Martin is the owner, developer and general contractor for 101 Ballentine Road, L.L.C. Martin is developing a 20,000 square-foot, single-family home and carriage house on six acres of farmland at 101 Ballentine Road in Bernardsville, New Jersey. This matter involves plumbing parts for the home's radiant heating system, which requires heating tubing to be installed under the floor. Plaintiffs hired William Jannone & Sons (Jannone & Sons) to install the system. Jannone & Sons had designed and installed part of the radiant heating system for the home in 2005, using Viega Pro Press parts supplied by GPS. At that time, no competing company made this type of fitting. Viega invented the press fitting system, which is a copper-jointed system that does not require a torch or soldering, allowing press fittings to be installed in a time-saving and efficient manner.
Jannone made a handwritten list of plumbing parts, which he delivered to Martin's office manager, Anne Marie Gabriel. Gabriel sought bids, and defendant, through its representative, Thomas D. Stensgaard,*fn3 provided the best price. After numerous conversations with Gabriel, on October 29, 2007, Stensgaard confirmed by fax that all items could be delivered within five days of the deposit. On December 7, 2007, Martin wrote asking why the product had not been delivered since the fifty-percent deposit had been paid on November 29, 2007. In the same fax, Martin informed defendant that Jannone was going to be on vacation from December 14, 2007 until January, and needed to complete the heating system before he left. Martin also indicated that if delivery did not take place as promised, "we reserve the right to cancel the order and receive a full refund." Martin's project manager received the goods from GPS on December 20, 2007. The goods totaled over one hundred boxes of material and other items. The project manager marked the receipt received but not inspected.*fn4 The total value of the goods was $27,048.66, which was charged to Martin's American Express credit card.
When Jannone returned from vacation in January 2008, he noticed the delivered fittings were Nibco rather than Viega parts, and spoke with Stensgaard to cure the problem. They were unable to reach an accord, and Martin rejected all of the goods approximately six weeks after receiving them. Subsequently, Martin purchased the entire order from another plumbing supply company.

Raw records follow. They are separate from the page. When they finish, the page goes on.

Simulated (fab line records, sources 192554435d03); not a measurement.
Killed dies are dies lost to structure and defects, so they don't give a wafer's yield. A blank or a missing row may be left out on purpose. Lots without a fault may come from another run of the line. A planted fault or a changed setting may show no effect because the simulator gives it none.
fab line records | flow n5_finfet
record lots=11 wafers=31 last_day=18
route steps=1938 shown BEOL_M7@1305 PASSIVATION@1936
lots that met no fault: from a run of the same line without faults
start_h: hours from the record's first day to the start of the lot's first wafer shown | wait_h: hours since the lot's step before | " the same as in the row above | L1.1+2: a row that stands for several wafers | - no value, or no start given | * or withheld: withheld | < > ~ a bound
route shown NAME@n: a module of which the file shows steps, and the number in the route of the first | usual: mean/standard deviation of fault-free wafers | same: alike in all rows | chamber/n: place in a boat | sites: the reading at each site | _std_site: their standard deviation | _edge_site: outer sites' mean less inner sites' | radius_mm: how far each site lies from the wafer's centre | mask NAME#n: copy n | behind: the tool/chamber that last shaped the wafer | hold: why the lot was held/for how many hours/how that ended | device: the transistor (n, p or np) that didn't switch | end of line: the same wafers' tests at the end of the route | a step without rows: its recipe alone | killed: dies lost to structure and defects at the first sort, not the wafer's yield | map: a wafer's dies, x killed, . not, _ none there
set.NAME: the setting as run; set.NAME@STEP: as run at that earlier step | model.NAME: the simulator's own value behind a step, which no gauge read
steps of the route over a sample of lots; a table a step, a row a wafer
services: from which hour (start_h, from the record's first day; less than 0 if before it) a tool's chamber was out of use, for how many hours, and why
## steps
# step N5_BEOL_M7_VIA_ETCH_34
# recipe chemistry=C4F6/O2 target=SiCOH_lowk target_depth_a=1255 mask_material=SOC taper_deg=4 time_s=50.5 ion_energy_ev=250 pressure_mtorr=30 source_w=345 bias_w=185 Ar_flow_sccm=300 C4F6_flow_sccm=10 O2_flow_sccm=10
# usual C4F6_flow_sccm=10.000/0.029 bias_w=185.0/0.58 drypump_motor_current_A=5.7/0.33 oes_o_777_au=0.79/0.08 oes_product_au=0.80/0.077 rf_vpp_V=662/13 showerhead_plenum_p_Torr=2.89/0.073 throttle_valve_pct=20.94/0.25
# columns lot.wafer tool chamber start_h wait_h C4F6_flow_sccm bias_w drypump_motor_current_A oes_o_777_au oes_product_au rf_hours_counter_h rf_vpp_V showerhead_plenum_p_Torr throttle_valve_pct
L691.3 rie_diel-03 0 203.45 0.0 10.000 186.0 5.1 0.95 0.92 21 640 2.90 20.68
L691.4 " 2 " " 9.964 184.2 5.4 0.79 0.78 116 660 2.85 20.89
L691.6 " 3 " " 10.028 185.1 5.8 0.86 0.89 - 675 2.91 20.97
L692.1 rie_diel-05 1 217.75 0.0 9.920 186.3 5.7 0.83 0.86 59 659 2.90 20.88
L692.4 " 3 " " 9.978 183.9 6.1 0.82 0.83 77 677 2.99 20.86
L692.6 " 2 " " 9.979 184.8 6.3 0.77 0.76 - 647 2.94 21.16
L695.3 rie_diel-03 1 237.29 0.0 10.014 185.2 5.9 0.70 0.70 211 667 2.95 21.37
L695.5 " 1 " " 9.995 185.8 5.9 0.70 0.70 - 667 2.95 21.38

This dispute involves whether Martin specified Viega Pro Press fittings, or whether the Nibco press fittings provided by defendant fit within the specifications of the order. Gabriel testified that she did not know anything about plumbing, but told Stensgaard that he should supply the "exact items" on Jannone's handwritten eleven-page list with no variation. On six pages of the order Jannone put "PP #" (for Pro Press, the Viega trademark name) and the unique Viega numbers from the Viega catalogue. He did not in any other way specify Viega products. Stensgaard claimed the "PP" was interpreted by him to mean "press product," and he had never heard of Viega's Pro Press system until it was mentioned in court. The trial court found that Stensgaard's testimony lacked credibility because it contradicted the testimony of Jannone and Martin, who stated that they had purchased Viega Pro Press products for this home from GPS in the past. Also, Stensgaard testified that in order to prepare the quote for plaintiffs, "he had to cross reference the Nibco products with the Viega numbers." Stensgaard also claimed that a fax was sent to Gabriel on November 5, 2007, confirming that Nibco brand fittings would be supplied. Gabriel denied receiving such a fax. The court found that the fax was not sent based on Gabriel's testimony and the absence of any indication on the document itself that it was actually sent by Stensgaard or received by Gabriel. All other faxed documents admitted into evidence were "clearly marked" with the date and time that they were sent.
"Findings by the trial judge are considered binding on appeal when supported by adequate, substantial and credible evidence." Rova Farms Resort, Inc. v. Investors Ins. Co. of Am., 65 N.J. 474, 484 (1974). We especially defer to the trial court's credibility findings. Ramos v. M & F Fashions, 154 N.J. 583, 594-95 (1998); see also State v. Locurto, 157 N.J. 463, 470 (1999).
Jannone wanted Viega Pro Press fittings because he wanted to have the same fittings throughout the home, and wanted the warranty Viega provided. He was accustomed to installing the Viega product and knew he had the proper tool for installing that particular brand of fitting.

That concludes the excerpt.